To their credit, the Brian Lehrer show "blog" has posted a bunch of listener responses ("we're drowning here, actually" says their webmaster) against his "plague on both your houses" stance, and especially against his misinformed arguments against Katherine Viner and the Royal Court Rachel Corrie team. So if any of those were you, coming from this site--good going!

I especially applaud the self-identified dramaturg "KB" (who has worked at NYTW, to boot*) for demistifying once and for all this babble about what "contextualization" really means in a working theatre. NYTW has got some people fooled that they were going to set up some Middle East thinktank or something. Let's get real.

Dear Brian:

Thank you for readdressing this issue. I listened to it later on Friday because I had boycotted your show that morning.
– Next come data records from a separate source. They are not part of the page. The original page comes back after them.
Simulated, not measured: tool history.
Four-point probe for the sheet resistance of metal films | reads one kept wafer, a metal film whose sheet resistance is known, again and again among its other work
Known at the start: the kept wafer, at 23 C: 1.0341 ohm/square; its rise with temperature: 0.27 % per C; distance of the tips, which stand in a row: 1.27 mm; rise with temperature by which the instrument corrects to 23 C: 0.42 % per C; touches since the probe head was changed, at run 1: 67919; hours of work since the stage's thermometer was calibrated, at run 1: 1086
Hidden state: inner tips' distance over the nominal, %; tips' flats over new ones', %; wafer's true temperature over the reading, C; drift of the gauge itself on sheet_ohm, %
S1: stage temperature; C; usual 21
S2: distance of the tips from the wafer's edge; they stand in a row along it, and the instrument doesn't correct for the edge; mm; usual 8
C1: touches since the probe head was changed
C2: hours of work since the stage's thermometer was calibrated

I think that first of all, what education and outreach constitutes is misunderstood. My perception of it is a separate department specializing in educating the surrounding community with classes and workshops on theatre. They also work closely with the literary and dramaturgy staffs on study guides, usually for classes coming to see the show. The outreach component extends to expanding contact in the community beyond the standard subscriber base - i.e. low income families. NYTW, like most theatres in New York, does not have an Education and Outreach staff member, let alone a department. To refer to what they are doing with Rachel Corrie as "education and outreach" to me, is misleading and cynical.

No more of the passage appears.